James Pethokoukis and Yuval Levin discuss Levin’s recent essay, “Conservatism in an Age of Alienation,” in which Levin describes 21st-century conservatism as “a conservatism that is uncertain if this election has marked a victory or a defeat, and is therefore both aggressive in pursuit of opportunities and alert to dangers.”

In this essay, you write that while the Republican party may be up, conservatism may be down. I think the phrase is: “This doesn’t feel like winning.” Why doesn’t it feel like winning?

Well, I think that the past year and 2016 election year was a time that would have to force conservatives to search our souls some. The Republican party ended up doing well in the election at all levels, and, of course, winning the presidential election. But it did so in the course of also opening up some distance between the Republican party and conservatism that I think is greater than the distance we’ve seen any time since the 1970s. And Donald Trump simply didn’t run as a conservative, didn’t really pretend to, and in many ways ran over a lot of conservative sacred cows on the way to the presidency.

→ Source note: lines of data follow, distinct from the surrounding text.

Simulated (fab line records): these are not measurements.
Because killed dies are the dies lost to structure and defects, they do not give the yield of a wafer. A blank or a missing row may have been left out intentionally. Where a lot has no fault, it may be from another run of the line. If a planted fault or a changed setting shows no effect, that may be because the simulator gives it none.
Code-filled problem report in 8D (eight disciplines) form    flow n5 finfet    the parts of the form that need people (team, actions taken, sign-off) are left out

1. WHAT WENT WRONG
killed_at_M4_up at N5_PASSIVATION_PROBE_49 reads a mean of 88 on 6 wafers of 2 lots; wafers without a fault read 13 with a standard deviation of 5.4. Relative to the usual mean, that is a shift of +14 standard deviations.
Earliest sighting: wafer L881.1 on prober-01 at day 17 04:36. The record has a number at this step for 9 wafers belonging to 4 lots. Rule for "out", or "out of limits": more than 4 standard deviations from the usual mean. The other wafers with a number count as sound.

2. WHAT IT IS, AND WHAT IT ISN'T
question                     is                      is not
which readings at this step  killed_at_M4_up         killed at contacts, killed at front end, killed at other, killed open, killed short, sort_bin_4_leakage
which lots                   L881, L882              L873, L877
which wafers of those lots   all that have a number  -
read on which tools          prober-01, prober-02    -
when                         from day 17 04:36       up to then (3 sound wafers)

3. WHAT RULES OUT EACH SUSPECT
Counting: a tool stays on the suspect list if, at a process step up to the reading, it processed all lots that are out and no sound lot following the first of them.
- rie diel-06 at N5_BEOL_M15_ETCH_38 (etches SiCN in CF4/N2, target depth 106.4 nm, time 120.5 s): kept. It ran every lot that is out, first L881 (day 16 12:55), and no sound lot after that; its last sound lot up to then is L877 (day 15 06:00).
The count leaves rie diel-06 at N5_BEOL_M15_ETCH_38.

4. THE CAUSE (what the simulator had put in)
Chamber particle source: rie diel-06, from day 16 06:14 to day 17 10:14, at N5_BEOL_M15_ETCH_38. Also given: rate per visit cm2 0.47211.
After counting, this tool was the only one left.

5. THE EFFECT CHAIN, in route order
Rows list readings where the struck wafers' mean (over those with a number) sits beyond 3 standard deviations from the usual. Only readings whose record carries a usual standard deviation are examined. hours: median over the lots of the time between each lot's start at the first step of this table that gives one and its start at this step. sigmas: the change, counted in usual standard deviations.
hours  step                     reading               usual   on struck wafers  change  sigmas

Conservatives need to think about the fact that even though Republicans won this election, the past year’s revealed there’s some serious weaknesses in what conservatives are offering the country—especially at the level of agenda, of policy, where it seemed like the 15 conservatives that ran against Trump for the Republican nomination couldn’t get the attention of Republican voters in making the case for a conservative policy agenda. Instead, Trump got their attention largely by attacking that case and that agenda and by making a very different case, by making an appeal to a very different set of concerns and a different set of issues than conservatives have tended to argue for. So the guy saying that we need lower taxes just isn’t enough. I think that should lead conservatives to think about what it is we need to be for today, what it means to be a conservative in contemporary American politics which can’t start in policy; it has to end in policy. It has to start in the sense of how we understand the country’s problems, how we think about the role of the government in politics and solving problems, and then what that should mean for public policy.